This study addresses the challenge of pricing variable annuities with optimal withdrawal strategies under stochastic interest rates, a task where traditional least-squares Monte Carlo (LSMC) methods struggle due to control-dependent state variables and the infeasibility of grid-based approaches in high dimensions. The paper introduces, for the first time, a deep learning-enhanced LSMC framework that replaces handcrafted basis functions with neural network regression, effectively handling high-dimensional state spaces. While polynomial-based LSMC achieves higher accuracy in low-dimensional settings albeit with large variance, the proposed neural network LSMC exhibits superior stability and robustness in high-dimensional scenarios. Although slightly slower in training and marginally less precise in simple cases, this approach significantly enhances the efficiency and applicability of pricing complex guaranteed annuity products.
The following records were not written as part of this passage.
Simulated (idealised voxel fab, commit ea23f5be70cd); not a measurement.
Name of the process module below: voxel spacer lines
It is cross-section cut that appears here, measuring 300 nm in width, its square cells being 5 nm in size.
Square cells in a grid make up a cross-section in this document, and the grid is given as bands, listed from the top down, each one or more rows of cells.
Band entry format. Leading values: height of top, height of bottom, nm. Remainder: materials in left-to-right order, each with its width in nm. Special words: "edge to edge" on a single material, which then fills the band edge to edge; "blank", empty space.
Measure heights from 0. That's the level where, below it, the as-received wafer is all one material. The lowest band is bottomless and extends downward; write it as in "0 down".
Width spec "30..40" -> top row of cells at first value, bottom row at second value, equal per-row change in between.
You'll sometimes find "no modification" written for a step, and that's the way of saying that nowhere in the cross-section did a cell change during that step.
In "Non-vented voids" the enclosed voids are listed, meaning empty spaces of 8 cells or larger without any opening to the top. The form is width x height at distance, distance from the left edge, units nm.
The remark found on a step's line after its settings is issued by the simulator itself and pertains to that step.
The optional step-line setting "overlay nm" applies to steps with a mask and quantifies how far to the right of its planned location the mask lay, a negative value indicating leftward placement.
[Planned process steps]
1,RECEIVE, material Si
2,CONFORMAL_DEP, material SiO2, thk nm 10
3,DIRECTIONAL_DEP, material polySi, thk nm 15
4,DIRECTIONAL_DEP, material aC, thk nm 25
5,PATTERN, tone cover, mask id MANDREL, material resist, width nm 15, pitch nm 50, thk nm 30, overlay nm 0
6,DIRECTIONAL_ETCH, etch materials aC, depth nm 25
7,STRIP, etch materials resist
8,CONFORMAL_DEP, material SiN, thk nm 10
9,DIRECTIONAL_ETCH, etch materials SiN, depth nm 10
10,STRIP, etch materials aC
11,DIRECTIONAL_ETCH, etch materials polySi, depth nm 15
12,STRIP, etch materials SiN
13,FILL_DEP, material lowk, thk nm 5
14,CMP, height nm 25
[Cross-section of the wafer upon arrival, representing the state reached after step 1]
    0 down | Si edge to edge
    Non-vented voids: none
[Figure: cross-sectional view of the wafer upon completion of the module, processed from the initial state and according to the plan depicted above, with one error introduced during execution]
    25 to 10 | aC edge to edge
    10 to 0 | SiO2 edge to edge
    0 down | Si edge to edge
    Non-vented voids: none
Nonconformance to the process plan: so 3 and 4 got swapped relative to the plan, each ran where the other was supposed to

In general, the pricing of variable annuities with guarantees can be done by solving the corresponding optimal stochastic control problem if the contract withdrawal strategy is assumed to be optimal. This is typically solved as a dynamic programming problem using deterministic grid methods, which become computationally infeasible for more than a few state variables. In such situations, one needs to rely on simulation methods. The least-squares Monte Carlo (LSMC) method has become a popular simulation method for solving optimal stochastic control problems in quantitative finance over the last decades. In principle, the LSMC, originally developed for pricing Bermudan options, cannot be used directly for pricing variable annuities without simplifying assumptions because the underlying state variables are affected by the control decisions. This paper presents modifications of the LSMC algorithm that makes the pricing of general variable annuities feasible. For numerical illustrations, the pricing of variable annuities with guaranteed minimum withdrawal benefit under optimal withdrawal strategies is obtained with and without stochastic interest rates, using either polynomial regression or neural network regression in the LSMC algorithm. We found that the classical polynomial LSMC can give very accurate prices, at the cost of manual feature engineering, and with a standard deviation of the estimator that increases greatly when interest rates are made stochastic. By contrast, neural network LSMC gives slightly less accurate prices, requires more training time, but does not require manual feature engineering, and making interest rates stochastic makes no visible difference to its accuracy, suggesting a more stable and robust pricing performance of deep LSMC for higher-dimensional pricing problems.